Imagine the diversity. Politically correct human rights empire builders from liberal democratic countries gladly bestowing credibility by association upon Orwellian human rights poseurs from tinpot dictatorships and theocracies.
Now let's be clear. The United Nations has little to crow about in the realm of human rights lately. It's had its Human Rights Council hi-jacked by some of the world's worst abusers (Libya, Cuba, and Syria all come to mind). It has played the hapless dhimmi to the Organization of the Islamic Congress and its transparent effort to make blasphemy against Islam a recognized limitation on free speech, with the intention of enforcing compliance even in non-Islamic countries. The U.N. must wear with embarrassment the shame arising from the first Durban Conference, which degenerated into little more than an organized anti-Semitic hate fest. Moreover, the U.N. has failed with jaw-dropping consistency to condemn (let alone level sanctions against) some of the most egregious human rights abuses of our time. And I mean the REAL human rights (like the right of free speech, the right to an education, and the right to be free from torture) not the counterfeit human rights of our time (like the right not to be offended and the "right" of special groups to be spared diligent scrutiny of their actions and beliefs). Well, that's some record for the United Nations. They should be so proud.
So on this auspicious day, the United Nations must really be proud of one of its permanent members of the Security Council. Yes, I'm talking about you, China.
After trying to refresh its tarnished image just in time for the Olympic games this year, China quickly resumes its old habits of suppressing any and all dissent with the heavy, steel-toed jackboot of the state.
The Washington Post reports today that the Chinese government has arrested Liu Xiaobo, one of the country's leading human rights activists. What was Liu's offence? He published an open letter and petition to the Chinese government, complete with the signatures of hundreds of the country's leading intellectuals, calling for "extensive political reform, including an end to one-party rule."
More than 300 Chinese citizens signed the petition, called Charter '08, which began circulating on the Internet on Tuesday morning. They represent a broad swath of Chinese society, including government officials, lawyers, journalists, dissidents, artists and rural leaders, and they come from every corner of the country.
The charter's authors pegged its release to Wednesday's 60th anniversary of the United Nations' Universal Declaration of Human Rights, and it takes aim at faults in China's authoritarian political system. It calls for change in 19 areas, including a new constitution, an independent judiciary, freedom of assembly, election of public officials and stronger guarantees for personal freedoms. The name Charter '08 borrows from the Charter 77 movement in Czechoslovakia in 1977, in which several hundred intellectuals published a daring challenge to Soviet rule.
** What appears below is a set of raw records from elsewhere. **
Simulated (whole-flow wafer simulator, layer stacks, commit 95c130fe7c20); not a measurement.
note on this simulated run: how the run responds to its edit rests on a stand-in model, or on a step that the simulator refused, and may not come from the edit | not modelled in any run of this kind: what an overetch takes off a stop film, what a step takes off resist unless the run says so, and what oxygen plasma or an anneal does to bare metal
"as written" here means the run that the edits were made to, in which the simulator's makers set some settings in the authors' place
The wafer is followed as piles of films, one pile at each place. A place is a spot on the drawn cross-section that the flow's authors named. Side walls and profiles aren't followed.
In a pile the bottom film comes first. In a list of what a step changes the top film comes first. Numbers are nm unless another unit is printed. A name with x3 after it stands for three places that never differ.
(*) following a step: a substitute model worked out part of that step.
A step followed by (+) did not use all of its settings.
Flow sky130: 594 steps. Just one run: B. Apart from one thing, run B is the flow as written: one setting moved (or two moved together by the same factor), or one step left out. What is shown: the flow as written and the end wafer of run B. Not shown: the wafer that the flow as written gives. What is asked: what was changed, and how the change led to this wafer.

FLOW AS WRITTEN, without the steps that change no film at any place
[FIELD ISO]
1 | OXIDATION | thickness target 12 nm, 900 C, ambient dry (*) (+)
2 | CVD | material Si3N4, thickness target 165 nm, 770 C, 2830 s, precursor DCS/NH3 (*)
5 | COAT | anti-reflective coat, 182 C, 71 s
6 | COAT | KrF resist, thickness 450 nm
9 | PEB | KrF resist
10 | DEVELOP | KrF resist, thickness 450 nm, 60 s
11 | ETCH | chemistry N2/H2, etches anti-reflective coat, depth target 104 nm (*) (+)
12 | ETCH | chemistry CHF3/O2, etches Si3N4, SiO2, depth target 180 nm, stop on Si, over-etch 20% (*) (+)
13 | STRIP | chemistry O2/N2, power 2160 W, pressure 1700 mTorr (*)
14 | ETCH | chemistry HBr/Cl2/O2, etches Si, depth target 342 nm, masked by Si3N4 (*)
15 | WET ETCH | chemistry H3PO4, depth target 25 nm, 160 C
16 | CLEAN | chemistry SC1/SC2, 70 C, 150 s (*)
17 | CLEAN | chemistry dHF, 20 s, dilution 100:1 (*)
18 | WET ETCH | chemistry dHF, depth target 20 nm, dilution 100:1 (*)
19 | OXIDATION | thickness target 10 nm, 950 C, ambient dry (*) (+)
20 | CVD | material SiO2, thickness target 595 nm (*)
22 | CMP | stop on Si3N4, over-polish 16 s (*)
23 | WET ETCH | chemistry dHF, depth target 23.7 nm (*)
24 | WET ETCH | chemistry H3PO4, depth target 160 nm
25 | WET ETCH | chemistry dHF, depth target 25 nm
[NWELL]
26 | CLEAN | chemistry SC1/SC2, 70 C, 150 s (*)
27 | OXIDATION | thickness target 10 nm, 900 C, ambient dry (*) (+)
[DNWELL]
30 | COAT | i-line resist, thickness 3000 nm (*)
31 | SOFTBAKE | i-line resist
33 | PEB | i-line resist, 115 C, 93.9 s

"We stand today as the only country among the major nations that remains mired in authoritarian politics," the document reads. "Our political system continues to produce human rights disasters and social crises, thereby constricting China's own development but also limiting the progress of all of human civilization. This must change, truly it must. The democratization of Chinese politics can be put off no longer."
Liu, 53, has been jailed before. The former philosophy professor at Renmin University in Beijing and current director of the Independent Chinese PEN Center spent 20 months in jail for his support of the 1989 student protests at Tiananmen Square. In 1996, he was sent to a labor camp for three years for criticizing the Chinese Communist Party. Most recently, he was one of a number of Chinese citizens detained for several days in early July as part of a crackdown on political dissidents before the Beijing Olympics.
We'll be eagerly awaiting a response from the United Nations Human Rights Council ... (cue crickets).
P.S. If you're inclined to be marking the 60th anniversary of the International Declaration of Human Rights today, perhaps you could spare a moment to remember those in China, like Liu Xiaobo, who have the courage to stand up and struggle for what we take for granted.